Opinion: Malibu can and must rebuild faster — safely and locally

0
403

By Jo Drummond, Opinion Columnist

Malibu prides itself on resilience, local control, and high safety standards. But more than a year after devastating wildfires destroyed over 600 homes, those values are being tested — not by reckless rebuilding, but by a recovery system that has become stalled by its own processes.

I write this not because I lack a permit — I have one, one of only 29 issued out of more than 200 applications — but because most fire survivors still don’t, and the system is not moving fast enough for them. Families remain stuck paying mortgages, property taxes, and insurance on empty lots, waiting for a recovery that has yet to arrive.

To the city’s credit, there has been an effort to address this. Former Item 8.A — a proposal to facilitate the expeditious, efficient, and economical rebuild of structures destroyed by wildfire — was a thoughtful attempt to clarify how Malibu handles true like-for-like fire rebuilds while preserving safety and local control. Brought forward by then-Mayor Bruce Silverstein and Councilmember Haylynn Conrad, it acknowledged a simple truth: recovery is not the same as new development.

That idea deserves revival — and action.

A federal wake-up call, not a threat

The president’s recent wildfire recovery executive order should be understood for what it is: a wake-up call. It reflects growing federal concern that post-disaster recovery is moving too slowly in many communities, often due to procedural barriers rather than safety issues.

This matters because FEMA reimbursement is increasingly evaluated based on tangible progress — permits issued, construction underway, families returning home. The longer recovery stalls, the more scrutiny builds, and the more risk Malibu assumes with the more than $20 million in federal reimbursement it is seeking.
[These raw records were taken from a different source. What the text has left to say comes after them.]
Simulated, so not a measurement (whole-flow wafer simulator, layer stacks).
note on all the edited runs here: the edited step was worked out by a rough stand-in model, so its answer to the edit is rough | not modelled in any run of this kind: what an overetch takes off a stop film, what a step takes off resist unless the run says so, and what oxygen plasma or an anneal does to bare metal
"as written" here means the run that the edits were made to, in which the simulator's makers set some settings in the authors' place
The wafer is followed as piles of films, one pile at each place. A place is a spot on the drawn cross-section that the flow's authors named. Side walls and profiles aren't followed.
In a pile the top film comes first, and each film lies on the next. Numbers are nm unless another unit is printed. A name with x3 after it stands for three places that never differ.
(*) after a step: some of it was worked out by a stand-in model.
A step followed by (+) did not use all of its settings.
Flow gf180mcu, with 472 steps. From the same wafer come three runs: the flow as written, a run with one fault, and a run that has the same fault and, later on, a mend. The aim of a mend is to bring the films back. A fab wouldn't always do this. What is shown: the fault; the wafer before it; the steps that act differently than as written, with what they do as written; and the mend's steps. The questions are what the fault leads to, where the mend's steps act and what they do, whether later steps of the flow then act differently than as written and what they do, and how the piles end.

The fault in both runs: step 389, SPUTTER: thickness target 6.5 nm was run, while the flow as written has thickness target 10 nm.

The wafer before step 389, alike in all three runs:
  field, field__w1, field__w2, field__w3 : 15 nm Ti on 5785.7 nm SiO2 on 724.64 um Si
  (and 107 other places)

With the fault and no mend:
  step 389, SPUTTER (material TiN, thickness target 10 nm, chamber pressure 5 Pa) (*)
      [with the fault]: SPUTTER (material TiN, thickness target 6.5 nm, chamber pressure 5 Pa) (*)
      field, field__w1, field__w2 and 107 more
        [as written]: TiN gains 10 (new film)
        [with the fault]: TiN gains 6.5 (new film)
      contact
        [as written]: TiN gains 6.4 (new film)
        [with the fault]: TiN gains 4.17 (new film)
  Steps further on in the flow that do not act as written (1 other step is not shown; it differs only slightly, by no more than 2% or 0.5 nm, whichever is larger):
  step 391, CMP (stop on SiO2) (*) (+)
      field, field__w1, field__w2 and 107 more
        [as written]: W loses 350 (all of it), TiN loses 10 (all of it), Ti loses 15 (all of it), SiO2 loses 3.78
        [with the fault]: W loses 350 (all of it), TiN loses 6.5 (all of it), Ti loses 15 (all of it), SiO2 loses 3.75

Most importantly, Malibu should not want its rebuilding dictated from Washington, D.C. The best way to preserve local control is to demonstrate that our city can take recovery seriously, remove unnecessary bottlenecks, and move families home safely and efficiently on our own terms.

Acting decisively to streamline recovery is not about surrendering authority — it is how Malibu protects it.

The real bottleneck: geotechnical review

The single biggest obstacle to rebuilding in Malibu today is geotechnical review, particularly for like-for-like rebuilds on previously developed lots where homes stood safely for decades through storms, earthquakes, and prior fires.

This is not an argument for lowering safety standards or eliminating soils analysis. That would be irresponsible.

What is needed is a prescriptive, standardized pathway, where technically appropriate, that relies on conservative assumptions and the extensive geotechnical data Malibu already has — instead of forcing each rebuild to re-litigate the same conditions again and again.

Prescriptive engineering does not mean “less engineering.” It means more rigor upfront: defining conservative, code-compliant parameters that licensed professionals can design to, while allowing city staff to review projects efficiently and consistently.

Item 8.A creates room for the city to consider whether, in appropriate cases, the building official can rely on standardized, professionally developed criteria, while still requiring full verification and oversight by the applicant’s licensed geotechnical consultant during construction.

Right now, there is no clear or predictable pathway at all — and that uncertainty is what is stalling recovery.

Ironically, prolonged permitting delays are already pushing risk in the wrong direction. The Small Business Administration has warned that if permits are delayed beyond 60 days, contractors or borrowers may self-certify construction — a far less safe outcome than a properly designed prescriptive framework.

Delay has consequences

Item 8.A was voted down earlier this year with the suggestion that it be revisited once the new city manager arrived. That delay has left families in limbo — not because their projects are unsafe, but because staff has not been given clear policy direction.

Former Item 8.A is not a technical mandate; it is a council policy. Its purpose is to give staff clear direction to treat wildfire rebuilds as recovery — not new development — and to use existing discretion under state law to move projects forward safely and efficiently. By not advancing this policy, the city is not preserving safety; it is leaving recovery without a clear framework, which in practice stalls families’ ability to return home both quickly and safely. 

Item 8.A does not mandate a single technical solution. It simply affirms three reasonable principles:

  • Wildfire rebuilds are recovery, not new development
  • Licensed professionals should be deferred to where reasonable
  • Discretion should be used to move projects forward when safety is not compromised

That is not radical. It is responsible governance.

A path forward

Malibu has a real opportunity to lead — as communities like Santa Rosa have done — by demonstrating that post-disaster rebuilding can be both rigorous and humane, efficient and safe.

The city already has the data, the professional expertise, and the legal tools needed to move recovery forward. What is needed now is clear direction that aligns policy, staff, and rebuilding families around a shared goal: helping people return home safely and without unnecessary delay.

Acting now allows Malibu to guide its recovery on its own terms, strengthen public trust, and show that local leadership can deliver results when it matters most.

Jo Drummond is a 13-year Big Rock resident and a founding member of the Malibu Rebuild Task Force.